Found: Oldest known planet-forming disk

A group of citizen scientists and professional astronomers, including Carnegie’s Jonathan Gagné, joined forces to discover an unusual hunting ground for exoplanets. They found a star surrounded by the oldest known circumstellar disk–a primordial ring of gas and dust that orbits around a young star and from which planets can form as the material collides and aggregates.

Led by Steven Silverberg of University of Oklahoma, the team described a newly identified red dwarf star with a warm circumstellar disk, of the kind associated with young planetary systems. Circumstellar disks around red dwarfs like this one are rare to begin with, but this star, called AWI0005x3s, appears to have sustained its disk for an exceptionally long time. The findings are published by The Astrophysical Journal Letters.

“Most disks of this kind fade away in less than 30 million years,” said Silverberg. “This particular red dwarf is a candidate member of the Carina stellar association, which would make it around 45 million years old [like the rest of the stars in that group]. It’s the oldest red dwarf system with a disk we’ve seen in one of these associations.”

The discovery relied on citizen scientists from Disk Detective, a project led by NASA/GSFC’s Dr. Marc Kuchner that’s designed to find new circumstellar disks. At the project’s website, DiskDetective.org, users make classifications by viewing ten-second videos of data from NASA surveys, including the Wide-field Infrared Survey Explorer mission (WISE) and Two-Micron All Sky Survey (2MASS) projects. Since the launch of the website in January 2014, roughly 30,000 citizen scientists have participated in this process, performing roughly 2 million classifications of celestial objects.
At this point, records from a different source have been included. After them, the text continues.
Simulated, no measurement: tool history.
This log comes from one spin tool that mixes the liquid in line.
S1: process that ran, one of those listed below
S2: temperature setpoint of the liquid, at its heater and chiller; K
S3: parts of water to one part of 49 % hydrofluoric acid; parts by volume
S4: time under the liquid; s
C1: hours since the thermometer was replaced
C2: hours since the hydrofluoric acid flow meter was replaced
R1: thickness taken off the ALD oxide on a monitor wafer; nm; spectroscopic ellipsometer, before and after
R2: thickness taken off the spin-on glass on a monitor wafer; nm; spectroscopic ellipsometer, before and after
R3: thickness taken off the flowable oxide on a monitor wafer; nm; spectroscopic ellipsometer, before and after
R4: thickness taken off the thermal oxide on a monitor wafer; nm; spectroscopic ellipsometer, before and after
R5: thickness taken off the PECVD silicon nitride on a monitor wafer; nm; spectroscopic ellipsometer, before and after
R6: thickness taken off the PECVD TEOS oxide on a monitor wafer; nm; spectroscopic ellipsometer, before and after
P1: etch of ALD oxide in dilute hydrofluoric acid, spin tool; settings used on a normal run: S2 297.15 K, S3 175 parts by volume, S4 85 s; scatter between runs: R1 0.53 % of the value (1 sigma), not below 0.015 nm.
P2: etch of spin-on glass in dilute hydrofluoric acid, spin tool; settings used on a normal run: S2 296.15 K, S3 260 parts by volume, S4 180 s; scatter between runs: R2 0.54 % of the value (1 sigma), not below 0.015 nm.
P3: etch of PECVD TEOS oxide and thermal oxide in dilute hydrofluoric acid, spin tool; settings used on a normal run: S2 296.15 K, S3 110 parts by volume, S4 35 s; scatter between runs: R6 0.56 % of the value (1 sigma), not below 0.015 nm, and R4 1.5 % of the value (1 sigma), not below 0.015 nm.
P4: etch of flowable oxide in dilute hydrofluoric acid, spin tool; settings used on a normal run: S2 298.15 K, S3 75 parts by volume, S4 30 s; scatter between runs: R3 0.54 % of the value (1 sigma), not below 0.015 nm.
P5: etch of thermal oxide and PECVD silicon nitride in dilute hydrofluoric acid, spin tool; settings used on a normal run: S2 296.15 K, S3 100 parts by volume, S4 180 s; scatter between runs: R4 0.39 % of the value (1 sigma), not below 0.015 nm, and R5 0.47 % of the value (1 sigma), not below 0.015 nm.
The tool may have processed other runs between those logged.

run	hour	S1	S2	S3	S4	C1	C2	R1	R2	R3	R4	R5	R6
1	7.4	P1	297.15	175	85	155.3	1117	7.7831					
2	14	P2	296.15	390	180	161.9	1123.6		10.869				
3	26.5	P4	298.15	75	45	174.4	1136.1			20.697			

“Without the help of the citizen scientists examining these objects and finding the good ones, we might never have spotted this object,” Kuchner said. “The WISE mission alone found 747 million [warm infrared] objects, of which we expect a few thousand to be circumstellar disks.”

“Unraveling the mysteries of our universe, while contributing to the advancement of astronomy, is without a doubt a dream come true,” says Hugo Durantini Luca from Argentina, one of eight citizen scientist co-authors.

Determining the age of a star can be tricky or impossible. But the Carina association, where this red dwarf was found, is a group of stars whose motions through the Galaxy indicate that they were all born at roughly the same time in the same stellar nursery.

Carnegie’s Gagné devised a test that showed this newly found red dwarf and its disk are likely part of the Carina association, which was key to revealing its surprising age.

“It is surprising to see a circumstellar disk around a star that may be 45 million years old, because we normally expect these disks to dissipate within a few million years,” Gagné explained. “More observations will be needed to determine whether the star is really as old as we suspect, and if it turns out to be, it will certainly become a benchmark system to understand the lifetime of disks.”

Knowing that this star and its disk are so old may help scientists understand why M dwarf disks appear to be so rare.

This star and its disk are interesting for another reason: the possibility that it could host extrasolar planets. Most of the extrasolar planets that have been found by telescopes have been located in disks similar to the one around this unusual red dwarf. Moreover, this particular star is the same spectral type as Proxima Centauri, the Sun’s nearest neighbor, which was shown to host at least one exoplanet, the famous Proxima b, in research published earlier this year.